Designated highway texting zones bill passes second reading in Ontario legislature
Ontario politicians from all three parties spoke Thursday in favour of an opposition private member’s bill that proposes to allow the transportation minister to “create designated highway texting zones.”
Bill 190, the Safe Texting Zones Act, was referred Thursday to the Standing Committee on Finance and Economic Affairs. Those zones are intended to remind drivers of legal opportunities to use their mobile devices.
September 23, 2013 – New Baltimore: Governor Cuomo continued the state’s efforts to reduce distracted driving by unveiling special “Texting Zones” along the New York State Thruway and State Highways that will give motorists a pull-off area to park and use their mobile devices. Existing Park-n-Ride facilities, rest stops, and parking areas along the Thruway and Highways will dual-function as Texting Zones, and signage will be placed along the highway to inform drivers where the Zones are located. A total of 298 signs will be located along major highways across the state, notifying motorists to 91 Texting Zone locations. Photo: New York Governor Andrew Cuomo’s flickr site.
If passed into law, Bill 190 would authorize the Minister of Transportation “to create designated highway texting zones where a driver is able to stop safely to use their device,” said Vic Fedeli, Progressive Conservative MPP for Nipissing, in the legislature. “This includes existing commuter parking lots, transit stations or service stations, and does not require any new infrastructure.”

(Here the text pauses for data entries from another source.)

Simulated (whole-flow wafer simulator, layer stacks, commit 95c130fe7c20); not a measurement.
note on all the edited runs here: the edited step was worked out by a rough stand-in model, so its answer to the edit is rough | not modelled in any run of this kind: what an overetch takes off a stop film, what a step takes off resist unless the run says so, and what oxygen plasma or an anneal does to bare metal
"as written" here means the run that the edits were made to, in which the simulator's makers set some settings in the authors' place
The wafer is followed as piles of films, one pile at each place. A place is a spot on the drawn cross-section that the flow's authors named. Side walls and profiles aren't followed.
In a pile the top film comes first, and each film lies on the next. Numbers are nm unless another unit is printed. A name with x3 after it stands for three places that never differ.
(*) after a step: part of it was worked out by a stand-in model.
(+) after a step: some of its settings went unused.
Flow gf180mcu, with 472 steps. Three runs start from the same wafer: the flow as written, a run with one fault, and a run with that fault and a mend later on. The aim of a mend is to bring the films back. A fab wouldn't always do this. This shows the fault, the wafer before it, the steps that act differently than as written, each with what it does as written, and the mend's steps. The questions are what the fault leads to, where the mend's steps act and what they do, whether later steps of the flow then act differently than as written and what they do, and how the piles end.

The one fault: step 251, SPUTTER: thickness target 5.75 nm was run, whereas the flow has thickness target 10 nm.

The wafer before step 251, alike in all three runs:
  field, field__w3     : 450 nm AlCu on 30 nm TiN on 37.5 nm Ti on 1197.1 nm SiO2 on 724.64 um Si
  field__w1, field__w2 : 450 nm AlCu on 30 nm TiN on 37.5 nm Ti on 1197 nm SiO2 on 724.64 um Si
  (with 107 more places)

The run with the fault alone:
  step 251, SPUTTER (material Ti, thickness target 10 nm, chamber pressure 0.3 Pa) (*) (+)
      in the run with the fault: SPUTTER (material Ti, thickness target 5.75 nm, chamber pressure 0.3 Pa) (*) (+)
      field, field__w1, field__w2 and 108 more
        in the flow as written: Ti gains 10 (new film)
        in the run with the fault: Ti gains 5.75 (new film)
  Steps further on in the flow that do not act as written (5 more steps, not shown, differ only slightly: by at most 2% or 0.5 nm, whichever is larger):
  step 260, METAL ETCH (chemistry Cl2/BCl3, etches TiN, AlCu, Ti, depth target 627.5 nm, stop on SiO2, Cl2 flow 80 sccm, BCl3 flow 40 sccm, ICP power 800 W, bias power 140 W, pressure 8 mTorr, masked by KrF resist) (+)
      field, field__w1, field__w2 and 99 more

Fedeli, the PC finance critic, tabled Bill 190 April 20.
“The real impetus of this bill would require that signage be displayed approaching these texting zones,” Fedeli said May 19 during second reading of Bill 190. “These would remind drivers that there is a nearby opportunity for them to legally and safely use their cellphone. Of course, people can still use their hand-held devices if a vehicle is pulled off a roadway or lawfully parked. This bill would designate specific areas to do exactly that, to assist drivers in obeying the law.”
One government MPP – Liberal Granville Anderson, who represents the riding of Durham – said Thursday he supports Bill 190.
“With the passage of Bill 31, the Making Ontario’s Roads Safer Act, this past June, drivers now face stiffer fines and penalties upon conviction,” Anderson told the legislature at Queen’s Park in Toronto. “I agree with [Fedeli] that that’s simply not enough and we have to do more to deter drivers from texting while driving.”
Bill 31, the Transportation Statute Law Amendment Act (Making Ontario’s Roads Safer), increases the maximum fine for distracted driving to $1,000. Bill 31 also provides for administrative licence suspensions “where a person is driving a motor vehicle or operating a vessel while impaired by a drug or by a combination of a drug and alcohol.”
Other changes to the Highway Traffic Act, from Bill 31, include a new rule that requires drivers to “remain stopped at a pedestrian crossover or school crossing until the person crossing the street and the school crossing guard are off the roadway.” Before, drivers were allowed to proceed once the pedestrian or crossing guard were no longer on the driver’s half of the roadway, the provincial government states in an explanatory note to Bill 31.
“Texting while driving cannot be done under any circumstances,” Anderson said Thursday. “The reality is, the chance of an accident dramatically increases the second you take your eyes off the road, and it’s just not worth the risk.
People of all ages, including senior citizens and young people, are texting and driving, suggested Wayne Gates, transportation critic for the New Democratic Party and MPP for Niagara Falls.
“Even though a person might think they’re just going to read a text or maybe they’ll type a little bit and then look at the road and then go back to typing, it doesn’t make a difference,” Gates said. “We know that people come up with all sorts of plans that they use to convince themselves they’re just sending one more text, until it goes wrong. It just happens too fast to be able to react.”
It takes about five seconds to send or read a text message, suggested Monique Taylor, NDP MPP for Hamilton Mountain.
“It doesn’t sound like a lot of time, but if you’re travelling at 90 kilometres per hour, that’s enough time to take you from one end of a football field to the other,” Taylor said.
“Drivers who text messages are 23 times more likely to be involved in a crash,” Fedeli said. “Economic losses caused by traffic-collision-related health care costs and lost productivity are at least $10 billion annually. That’s about 1% of our [gross domestic product].”
Fedeli noted that texting zones were established in New York State by Governor Andrew Cuomo.
“Existing park-and-ride facilities, rest stops and parking areas along the roads were to be equipped with texting zone signage, each serving double duty as one of the 91 locations across the state,” Fedeli said. “When introducing the initiative, Governor Cuomo said, ‘With this new effort, we are sending a clear message to drivers that there is no excuse to take your hands off the wheel and eyes off the road, because your texts can wait until the next texting zone.’ I think that’s something we can all agree on.”